From: Bastian Beischer
Subject: Re: RCS, again: another removed functionality: undo last-checkin
Date: Mon, 21 Sep 2015 12:21:57 +0200

Dear all,

I'm not an emacs developer but I'd like to jump in:

As you may know, in git, when a commit is made it consists of these things:

- A complete of snapshot of the file structure of the entire repository and all file contents
- The commit message, commit time + author time, commiting person
- The SHA1 identifier of the previous commit(s) (there can be multiple in case of a merge commit)

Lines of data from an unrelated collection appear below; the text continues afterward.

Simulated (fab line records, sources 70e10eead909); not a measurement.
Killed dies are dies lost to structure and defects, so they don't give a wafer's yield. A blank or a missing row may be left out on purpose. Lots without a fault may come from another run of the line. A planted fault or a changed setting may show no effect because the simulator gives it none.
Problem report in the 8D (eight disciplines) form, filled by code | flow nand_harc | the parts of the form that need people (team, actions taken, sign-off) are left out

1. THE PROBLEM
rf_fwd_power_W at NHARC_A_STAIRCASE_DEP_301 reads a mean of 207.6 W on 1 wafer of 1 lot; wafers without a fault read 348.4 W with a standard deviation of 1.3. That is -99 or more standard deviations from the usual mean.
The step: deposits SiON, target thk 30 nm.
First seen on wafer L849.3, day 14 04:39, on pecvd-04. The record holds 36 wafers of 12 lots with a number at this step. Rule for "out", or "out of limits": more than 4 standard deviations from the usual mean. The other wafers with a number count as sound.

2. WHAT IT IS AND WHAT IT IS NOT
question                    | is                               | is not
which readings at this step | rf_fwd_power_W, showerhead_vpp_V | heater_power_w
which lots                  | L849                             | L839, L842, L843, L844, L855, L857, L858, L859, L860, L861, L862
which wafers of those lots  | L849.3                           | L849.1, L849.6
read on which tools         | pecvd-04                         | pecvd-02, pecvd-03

All of these things enter into the SHA1 identifier of the commit! git has the tools to change any of the above a posteriori, but it's vital to understand that any such modification, even if it's just a typo in the commit message will modify the SHA1 of the commit. The old commit with it's identifier still exists, but it's 'dangling' i.e. it's typically not part of the local branch you are working in any more.

Any references to the old identifier of the commit become invalid at that point!

As long as any such discarded commit was not pushed to a public repository, it's generally considered fine to do these modifications to your liking.

However, once a commit is pushed out to a public place the situation changes. People may be using the old ID to refer to that specific commit, whether you know it or not.

Then, whether you want to allow 'rewriting history' depends entirely on the conventions in your project - there's no general rule. In emacs you may say it's OK, even recommened, to modify the staging branch a posteriori in case a mistake was made. Therefore, it's in general impossible to do the right thing without knowing the project policy.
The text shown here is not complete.